I dislike these awards for the following reasons:
- More competition - As mentioned above, the arts--MUSICALs in particular--are inherently competitive. Somehow we've decided that no artistic endeavor should continue without a trophy being attached. See also: marching band, jazz band, twirling, Irish dance, ...
- Extended season - MUSICALs are meant to have a very intense, but very brief lifespan. When I was working with shows, the season ran from January to the end of March. Since these things are awarded at the end of May, the season is effectively extended that long. Late May is supposed to belong to things other than the MUSICAL . This is also a problem because of:
- Egos - Being a lead in a MUSICAL is pretty heady stuff, and getting beaten for a lead you thought you'd be right for is pretty awful. The extended season means that you don't really go back to normal life until nearly graduation. You spend about half of the school year carrying around your status as the title character, or the third chorus-boy from the left. I've been both, and can tell you there's a difference.

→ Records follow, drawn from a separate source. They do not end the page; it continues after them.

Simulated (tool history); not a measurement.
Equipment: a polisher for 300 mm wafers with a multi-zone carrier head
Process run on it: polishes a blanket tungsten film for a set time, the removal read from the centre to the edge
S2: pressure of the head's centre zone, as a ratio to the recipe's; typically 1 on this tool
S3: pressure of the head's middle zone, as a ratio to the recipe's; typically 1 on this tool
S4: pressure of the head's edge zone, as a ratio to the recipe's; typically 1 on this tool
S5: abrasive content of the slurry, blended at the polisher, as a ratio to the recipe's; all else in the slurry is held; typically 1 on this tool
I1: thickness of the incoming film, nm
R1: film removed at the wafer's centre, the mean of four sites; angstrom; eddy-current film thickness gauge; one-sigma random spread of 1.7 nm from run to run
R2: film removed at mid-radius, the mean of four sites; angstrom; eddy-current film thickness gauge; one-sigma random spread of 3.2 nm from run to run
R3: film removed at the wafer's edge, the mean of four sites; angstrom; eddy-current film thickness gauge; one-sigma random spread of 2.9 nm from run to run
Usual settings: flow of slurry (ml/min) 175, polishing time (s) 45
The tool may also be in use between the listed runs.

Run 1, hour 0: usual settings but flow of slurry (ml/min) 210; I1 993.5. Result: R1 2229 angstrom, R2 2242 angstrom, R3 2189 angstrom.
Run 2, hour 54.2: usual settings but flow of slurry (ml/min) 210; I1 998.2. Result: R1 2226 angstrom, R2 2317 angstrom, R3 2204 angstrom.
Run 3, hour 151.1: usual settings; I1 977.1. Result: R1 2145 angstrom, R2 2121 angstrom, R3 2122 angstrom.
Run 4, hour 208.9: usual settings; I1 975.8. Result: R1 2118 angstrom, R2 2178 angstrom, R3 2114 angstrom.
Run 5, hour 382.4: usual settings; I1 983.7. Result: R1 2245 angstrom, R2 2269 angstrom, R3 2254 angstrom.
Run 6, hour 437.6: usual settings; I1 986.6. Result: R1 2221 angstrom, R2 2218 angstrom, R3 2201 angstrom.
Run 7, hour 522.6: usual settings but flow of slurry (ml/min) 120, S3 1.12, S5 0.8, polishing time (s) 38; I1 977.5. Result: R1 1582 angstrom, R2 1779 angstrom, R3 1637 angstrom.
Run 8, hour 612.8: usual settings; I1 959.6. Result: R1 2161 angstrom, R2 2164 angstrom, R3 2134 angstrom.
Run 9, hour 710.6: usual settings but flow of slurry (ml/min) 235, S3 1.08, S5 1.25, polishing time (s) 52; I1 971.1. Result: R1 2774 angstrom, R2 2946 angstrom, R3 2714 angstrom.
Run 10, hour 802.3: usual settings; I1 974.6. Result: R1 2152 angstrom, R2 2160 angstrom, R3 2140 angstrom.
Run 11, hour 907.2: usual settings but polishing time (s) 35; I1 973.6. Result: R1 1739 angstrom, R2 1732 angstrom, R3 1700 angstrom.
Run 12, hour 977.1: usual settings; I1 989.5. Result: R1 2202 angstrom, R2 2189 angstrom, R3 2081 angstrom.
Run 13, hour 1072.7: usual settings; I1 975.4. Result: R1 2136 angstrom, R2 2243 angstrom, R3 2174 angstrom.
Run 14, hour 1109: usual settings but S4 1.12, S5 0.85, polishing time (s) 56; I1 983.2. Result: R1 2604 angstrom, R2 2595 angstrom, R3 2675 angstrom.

- Another reprise - It resurrects zombie incarnations of shows that won't be anything other than a sad echo of their peak. A show that’s had twenty-five hours of rehearsal, plus eight performances, within six days is not going to be well-represented with only a quick refresher a month-and-a-half later.
- Injury - It puts physical demands on students who are no longer conditioned for them. A kick-line after you’ve been doing kick-lines for three months is very different from one after two months of playing badminton in gym.
- Money - It enriches an entity other than the school programs that produced the show in the first place. One of the more reasonable defenses of this kind of thing is that students get to see performances by other schools. However, if a student buys a ticket to see another school’s show, the money goes toward that school’s show. If they pay $15 to hear the same song at the YNOTs, the profit goes to...?
- Final say - It introduces the possibility of an unwelcome asterisk. Some years ago, my school produced Aida. It was a triumph on every level: production, performance, casting, emotional impact--everything. Then the YNOTs gave the costume award to someone else. Now this show has a little blemish on its memory that no one should have been given rights to apply, because they're:
- Outsiders - It extends credibility and authority to people who haven't earned it. Directors know not only which songs came out the best, but which students came the greatest distance to get them there. They know who not only learned her role two days after scripts were available, but also knew every other role in the show and could fill in for any of them on opening night if asked. The audience knows when they’ve seen something special, and lots prove it by coming back and buying tickets to the matinee. Why let some “professional” register their opinion after all of that?